That is, the author of this dirty trick knew this very well from the very beginning, but nevertheless he submitted to the competition not a real shot (which is a unique stopped flat moment of reality), but a synthetic picture of which he is not the author.

And after all this, the author of this trick gracefully declined the award.

Someday such a logic of such bad fools will destroy this world.



At a minimum the author has been a professional photographer for over 30 years, and an art professor for over 6 years.

If he believes that the industry needs a reckoning and that this is the best way to accelerate that, I think he deserves the benefit of the doubt.


I disagree.

Too many people happily go along with the status quo, despite correctly recognizing something should be changed. It takes energy, courage, and sacrifice to create change. A body at rest will remain at rest unless acted up on by an outside force.

In this case, this author correctly recognized that its better to force the conversation now, himself, than let things play themselves out naturally.


Excuse me, but what kind of "changes" are you talking about?

Professionalism is primarily built on trust, including a mutual trust in professional systems. Therefore, students are not allowed to cheat on exams, for example (not only for this reason, of course, but also for this reason).

If you think that the destruction of the system of mutual trust is some kind of "change", then I want to upset you, because such "changes" do not require software systems on the scale of modern "AI" at all.

By this act nothing but destroying the mutual trust was done. Now the organizers of professional photography competitions will not trust photographers, and photographers will not trust the organizers of competitions.


I appreciate your idealism, but the unfortunate reality is that we cannot simply hope people will do the right thing and it will be so.

    Now the organizers of professional photography competitions will not trust photographers, and photographers will not trust the organizers of competitions.
The entire point of this exercise was to point out exactly that organizers SHOULD NOT trust photographers. That these systems must be built without trust in mind, or the competitions are quickly going to become worthless.


> Now the organizers of professional photography competitions will not trust photographers, and photographers will not trust the organizers of competitions.

"organizers of professional photography competitions will not trust photographers"

But this is already present. There were plagiarism or alleged plagiarism scandals [1][2][3]. There were cases of doctored photographs [4][5], or misinformation [6]

Most competitions use means to protect against this to some extent [7]

So what is new?

1: https://petapixel.com/2017/04/01/plagiarism-coincidence-curi...

2: https://blog.photoshelter.com/2021/10/a-student-plagiarized-...

3: https://www.boredpanda.com/man-steals-photo-wins-exhibition-...

4: https://www.independent.co.uk/arts-entertainment/photography...

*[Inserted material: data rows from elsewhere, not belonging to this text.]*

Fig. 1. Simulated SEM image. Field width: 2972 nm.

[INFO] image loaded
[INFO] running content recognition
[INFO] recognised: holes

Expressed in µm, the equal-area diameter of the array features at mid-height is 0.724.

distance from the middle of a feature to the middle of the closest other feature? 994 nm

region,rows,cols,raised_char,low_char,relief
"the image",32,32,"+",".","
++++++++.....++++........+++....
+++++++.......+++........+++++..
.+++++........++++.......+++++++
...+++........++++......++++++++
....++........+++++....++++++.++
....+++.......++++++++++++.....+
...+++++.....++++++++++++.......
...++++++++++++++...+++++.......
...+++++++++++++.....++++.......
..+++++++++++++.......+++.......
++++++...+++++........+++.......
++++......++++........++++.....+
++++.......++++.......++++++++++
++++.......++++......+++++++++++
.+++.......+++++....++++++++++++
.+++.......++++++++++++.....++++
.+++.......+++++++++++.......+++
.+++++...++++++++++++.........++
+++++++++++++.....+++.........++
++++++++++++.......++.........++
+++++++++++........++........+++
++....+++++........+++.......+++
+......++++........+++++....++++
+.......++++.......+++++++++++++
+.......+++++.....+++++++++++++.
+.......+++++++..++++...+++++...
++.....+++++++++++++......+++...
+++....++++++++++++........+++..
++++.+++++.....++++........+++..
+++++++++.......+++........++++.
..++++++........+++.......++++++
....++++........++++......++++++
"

5: https://www.nytimes.com/2015/03/05/arts/design/world-press-p...

6: https://www.hurriyetdailynews.com/world-press-photo-award-wi...

7: https://time.com/3706626/world-press-photo-processing-manipu...


Take a look at the other entries. All sorts of abstract stuff combined with photos. It's not a realistic photography contest.


> a unique stopped flat moment of reality

I wonder what Andy Warhol would make of that definition.